The contest for Best New Band Name of 2015 has officially been won.
The contest for Best New Band Name of 2015 has officially been won. Sexwitch is a collaboration between Natasha Khan of Bat for Lashes, producer Mike Carey and members of psych-rockers Toy. In 2013, they worked together on a cover of a song from pre-revolutionary Iran, and that one-off served as a template for this album-length collaboration. Khan and Carey chose songs from a day of record shopping when they’d sought out folk and psychedelic music from different countries. They translated the lyrics, re-enlisted Toy and recorded each of the album’s tracks in one take. Sexwitch sees the results as less of an album and more of a “creative happening,” an attempt to bring the session environment to the masses. The self-titled album is full of the energy and scatterbrained nature of a band’s first performance, and even though they don’t make consistently compelling music, there’s enough here for fans of both Toy and Bat for Lashes to enjoy.

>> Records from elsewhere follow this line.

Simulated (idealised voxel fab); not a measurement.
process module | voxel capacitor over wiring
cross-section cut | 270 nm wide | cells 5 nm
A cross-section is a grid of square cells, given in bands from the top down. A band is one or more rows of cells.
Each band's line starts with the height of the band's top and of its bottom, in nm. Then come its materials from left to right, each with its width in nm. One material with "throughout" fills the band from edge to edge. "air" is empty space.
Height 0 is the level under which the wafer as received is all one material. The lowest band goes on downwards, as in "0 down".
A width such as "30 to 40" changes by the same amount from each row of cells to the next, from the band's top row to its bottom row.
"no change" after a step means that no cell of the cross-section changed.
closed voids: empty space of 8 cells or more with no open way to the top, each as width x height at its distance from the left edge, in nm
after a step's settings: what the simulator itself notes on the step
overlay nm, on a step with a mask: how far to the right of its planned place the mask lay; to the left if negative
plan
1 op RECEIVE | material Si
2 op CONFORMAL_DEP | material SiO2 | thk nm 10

The members of Toy should be especially proud of their work here. Thai pop song “Lam Plearn Kiew Bao” is a stylistic departure that they handle beautifully, with a cool atmosphere that feels like it wouldn’t’ be out of place in a seedy, smoky jazz bar. “Helelyos,” an Iranian cover, is full of little engaging instrumental parts — a whistle here, a guitar that echoes the drum beat — but Khan’s voice is mixed too high, to the detriment of the arrangement.
Khan’s vocal performance on the rest of the album is stellar, like her soulful croon on Skip Spence’s “War in Peace” and her halting, panicked whisper on “Kassidat El Hakka.” However, “Ha Howa Ha Howa,” the first of two Moroccan songs on the record, might be the weakest track. It suffers from of wordy lyrics that could be the result of poor translation and a repetitiveness that suggests the worst in psych rock indulgence and Khan’s wail distracts.
Sexwitrch is a mixed bag, and at six tracks, it’s barely out of EP range. Some listeners may dismiss it as the kind of slight musical indulgence that suits a vanity project. But the international focus and the level of craft, especially within the limits of live recording, make it an intriguing listen. It may just be a footnote in the careers of its collaborators, but it may well draw Bat for Lashes and Toy fans to seek out the record’s sources.